What a difference six years make. Today Prince Manvendra, now 47 and one of the three stars of TLC’s new series Undercover Princes, which airs Tuesdays at 10 p.m. (9 p.m. Central), is an advocate for both gay and HIV causes in his homeland and abroad. In the new four-part series — think Coming to America meets a classier Jersey Shore — three men of royalty go undercover in England as commoners to find true love.

Regarding tonight’s episode, TLC publicists boast that Prince Manvendra contemplates the opposite sex, although we doubt he's “going bi” as they posit in the press release. Prince Manvendra's unconsummated 1991 marriage to Princess Yuvrani Chandrika Kumari from Jhabua ended when the  prince revealed his sexuality to her. Either way, we're tuning in. The Advocate chatted with the prince about what it means to be the only known person of royal lineage to have publicly come out as gay.

The Advocate: So tell me, why did you decide to do Undercover Princes?
Prince Manvendra Singh Gohil: I think one of the reasons was that the whole show involved me being undercover, which would give me an opportunity to do all those things a modern commoner is supposed to do. So that is one of the reasons I thought it would be a challenge for me because I would be able to do all those things which I can’t do ... in India.

When people thought you were a house cleaner, how differently were you treated?
It was a very challenging thing for me because I was supposed to do things which I don’t do normally back in India. I mean something like clean the house or, you know, doing up the room or cleaning up the toilets, the washrooms — what they expected on the show. I had to keep telling myself again and again that I am undercover and not supposed to reveal my true identity. So that was a learning experience for me itself.

It sounds like you’re more closely guarded while you were in India than while you were filming the show in Bristol.

Was that liberating or frightening?
No, it was not frightening. It was liberating.

You came out as gay in 2006 but you actually knew much sooner than that right?

When did you first know you were gay?
I was different than others when I was quite young, as a teenager. But I didn’t know that the attraction to the same sex was homosexuality. I mean, I didn’t know the definition of that. You know? As I was growing up, you can say when I was around 12 or 13, I was getting this attraction to the same sex. I probably [thought it was] something temporary in my life or some kind of [rite of passage] when I was I growing up. I didn’t know back then that this kind of attraction means being homosexual or means being gay.

That awareness came as you got older.
That understanding came much later, because being brought up in a royal family you’re not exposed to a lot of terms of this kind. Homosexuality is a taboo in our country. It’s not spoken of much. There is always stigma and discrimination attached with that. Because of that, there is no discussion happening on this topic in our country. I think I would be around the age of 28 when I realized I’m gay. I mean, understanding that this kind of behavior means “being gay.”

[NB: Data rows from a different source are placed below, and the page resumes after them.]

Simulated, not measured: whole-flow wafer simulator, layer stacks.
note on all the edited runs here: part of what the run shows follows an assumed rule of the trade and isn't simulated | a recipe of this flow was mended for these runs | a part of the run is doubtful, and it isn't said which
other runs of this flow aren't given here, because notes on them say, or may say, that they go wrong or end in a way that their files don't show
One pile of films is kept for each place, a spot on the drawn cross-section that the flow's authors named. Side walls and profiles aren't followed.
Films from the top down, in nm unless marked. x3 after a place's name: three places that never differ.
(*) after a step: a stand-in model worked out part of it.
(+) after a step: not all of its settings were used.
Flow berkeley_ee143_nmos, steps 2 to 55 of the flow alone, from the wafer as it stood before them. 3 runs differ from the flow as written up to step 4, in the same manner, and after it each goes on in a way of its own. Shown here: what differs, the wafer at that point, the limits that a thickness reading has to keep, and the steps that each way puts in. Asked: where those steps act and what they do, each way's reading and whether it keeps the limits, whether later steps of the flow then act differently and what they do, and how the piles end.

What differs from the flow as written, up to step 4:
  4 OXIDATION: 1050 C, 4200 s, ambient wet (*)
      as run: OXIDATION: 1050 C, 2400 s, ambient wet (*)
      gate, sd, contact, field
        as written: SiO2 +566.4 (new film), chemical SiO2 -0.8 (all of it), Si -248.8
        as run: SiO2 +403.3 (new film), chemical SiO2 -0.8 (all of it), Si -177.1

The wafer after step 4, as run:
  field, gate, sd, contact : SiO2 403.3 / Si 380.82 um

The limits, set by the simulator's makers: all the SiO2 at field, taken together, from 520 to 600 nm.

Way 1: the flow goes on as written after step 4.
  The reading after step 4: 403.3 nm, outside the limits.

You were disowned and disinherited when you came out publicly. Has your family’s attitude changed since that day?
Yeah. I was attached to a cause right from the beginning. I was very much concerned about the lack of awareness in the Indian society about homosexuality and about HIV/AIDS because I’ve been working for HIV/AIDS [causes] since 1995, especially among the gay community, and I was not satisfied by the way people are in their approach to homosexuality or their approach to HIV/AIDS. So I said, “It doesn’t matter if I have to sacrifice something in my life, but I want to stand up and fight against this kind of discrimination in our country. And I must make people realize that we are also human beings, that we should also get respect without being discriminated against.” And that was the main reason I came out of the closet and declared myself.

How much impact can a gay member of royalty actually have in India?
In India, I’m still respected because, especially those royal families where the ruler has done something for the people or for the welfare of the state — and fortunately my ancestors have done a lot for the welfare and social upliftment of the people — so we are being respected by the society, we are treated like gods. People actually worship my sisters, their statues. So there is a lot of respect from the society, so it definitely makes us different because they treat us as their role models. And I’ve also started in working for the people in the a similar manner as my sisters. I started working for ... the social cause for the people, much before I came out, in the fields of education, health, agriculture, giving employment opportunities, tourism. I was quite popular amongst the people of my town, so because of this, when I came out it had a big impact. When you rule, when you are popular and you come out openly and talk about your sexuality, it carries a lot of weight.

It was really shocking though to some people. Some of your countrymen were burning effigies of you.

Calling for your title to be removed.
Yeah, yeah, yeah.

What was that like?
People were a bit confused. [I planned] my first interview carefully. I said, “I may be the first member of the royal family to come out as gay, but I’m not the only one.” Which means that there are a lot of royal families, and royals in India who are gay. But they are closeted. You know? I know a lot of royal families in India who are gay or lesbian and they also know ... that I know about them. So when I came out openly and declared myself they were kind of a bit worried that I might out them also. They are the ones who instigated the people against me

That’s disheartening. So they thought by coming out, you might also out them, to further the cause.
Yeah. They wanted to break my popularity, so that’s the reason they instigated the people against me. When all that happened I ... stated, Whatever the people have done, I don’t blame them. I blame their ignorance. And I’m sure when they know about homosexuality and they have an understanding what homosexuality is, the same people will again come back to normal. Because this was just the first reaction, since people don’t know what homosexuality is. They have a lot of misconceptions about homosexuality, so that’s the reason they acted in this manner. It’s very natural. I expected there should be some reaction.